The brass section sounded and looked like a team, four out of five of them keeping to a uniform of hats (pork-pies, trilbies, and one flat “jazz cap”).  I had seen them wandering around the festival earlier today, and if you didn’t guess that they were band members because of their youth, the hats gave them away.

To follow in another article: a more closely studied review of the Sugarfoot Jazz Band’s cd, “Alive and Cookin’”, since, as I mentioned before, not being an intellectual listener, I listened to the band and not the facts of the songs played and who played them.  But the Sugarfoot Jazz Band sounded as professional as a recorded cd.  They are a great introduction to jazz for anyone, young or old, who needs a springboard to know the most popular tunes of jazz. Why not start with the youngest best players?

 

Going back a few hours, to when I first arrived at the festival that day: The Bluelights.   If you look up “fun” in a thesaurus, there should be a mention of the Bluelights.  I try to see at least one of their sets every year at the festival.    There is no brass in this band (unless you count the voice of the lovely diamond-watts smiling Cynthia Fabian).    They are not traditional jazz but they are jazz, if you consider “jazz” in the verbal sense, to “jazz you up.”  They are another great introduction to the jazz festival if you don’t know jazz but want to step in feet first.  Be careful, because they will wind you up almost too tightly, but you will find yourself unwinding as you will find your feet tapping away to the beat of the metal (not to mention mettle) of this band. 

I was first drawn to this band for the variety of instruments, including, but not limited to the washboard (my appeal for this instrument must go back to a subliminal sense of mother, who used to play the part) played with special silver-tipped black gloves; the washtub bass; banjos, slide guitars, kazoos, and an accordion (who as a child has not been curious about an accordion – likewise the bagpipes).  I wish there were more school-aged children at the festival, because the Bluelights are a real introduction to the variety of instruments whose curiosity and fascination may never leave a child – at least, they haven’t yet left me.  I never tire of watching these instruments; to me, they are like fascinating puppets, with the real talent – the puppeteers – behind them and equally fascinating to watch). 

As far as sound goes, who can resist the chitty-chitty-bang-bang, scrape, scrape, clackity-clack of these instruments?  If they don’t move you, physically as well as aurally, then you must be a vegetable.  (And, I think this music would even physically move a vegetable.)

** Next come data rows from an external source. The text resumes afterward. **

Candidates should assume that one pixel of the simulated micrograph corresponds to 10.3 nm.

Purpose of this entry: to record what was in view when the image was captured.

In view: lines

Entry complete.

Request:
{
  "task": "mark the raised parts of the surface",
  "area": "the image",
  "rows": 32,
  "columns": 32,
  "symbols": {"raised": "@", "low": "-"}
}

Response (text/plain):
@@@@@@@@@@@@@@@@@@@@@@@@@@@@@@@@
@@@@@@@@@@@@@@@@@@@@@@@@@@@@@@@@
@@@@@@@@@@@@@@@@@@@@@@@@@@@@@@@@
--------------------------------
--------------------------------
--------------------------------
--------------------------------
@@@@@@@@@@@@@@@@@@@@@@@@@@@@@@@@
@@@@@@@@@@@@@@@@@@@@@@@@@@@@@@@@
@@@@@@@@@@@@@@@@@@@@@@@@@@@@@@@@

The Bluelights played old tunes and new tunes, including “Squeezebox,” which is fairly new (only about 30 years) and with an actual squeezebox (accordion to be technically correct) played by Brooks Barnett.   You don’t have to even know “Who” to enjoy this tune.   Going further back in time, Cynthia Fabian performed a spot-on Betty Boop with “I Just Want to Be Loved by You,” before segueing in to “You Gotta See Your Mama Every Night” which was more fitting to her as a singer. 

These were followed by a string of blues tunes, and while I am not partial to blues as a genre, I still enjoyed watching the slide guitar by Mat Kastner (and the sound vibrates out beyond the blues as well). 

Back to older days, or “Strange Things Are Happening Every Day,” another useful display of Cynthia’s voice.  Meanwhile I was also focusing on the background, or rhythm beats, as was my wont, and you almost have to watch it so as not to miss listening to it: the string (literally) bass and the jug, played by Howard Horn.   The jug is another instrument you have to see played to believe it is played. 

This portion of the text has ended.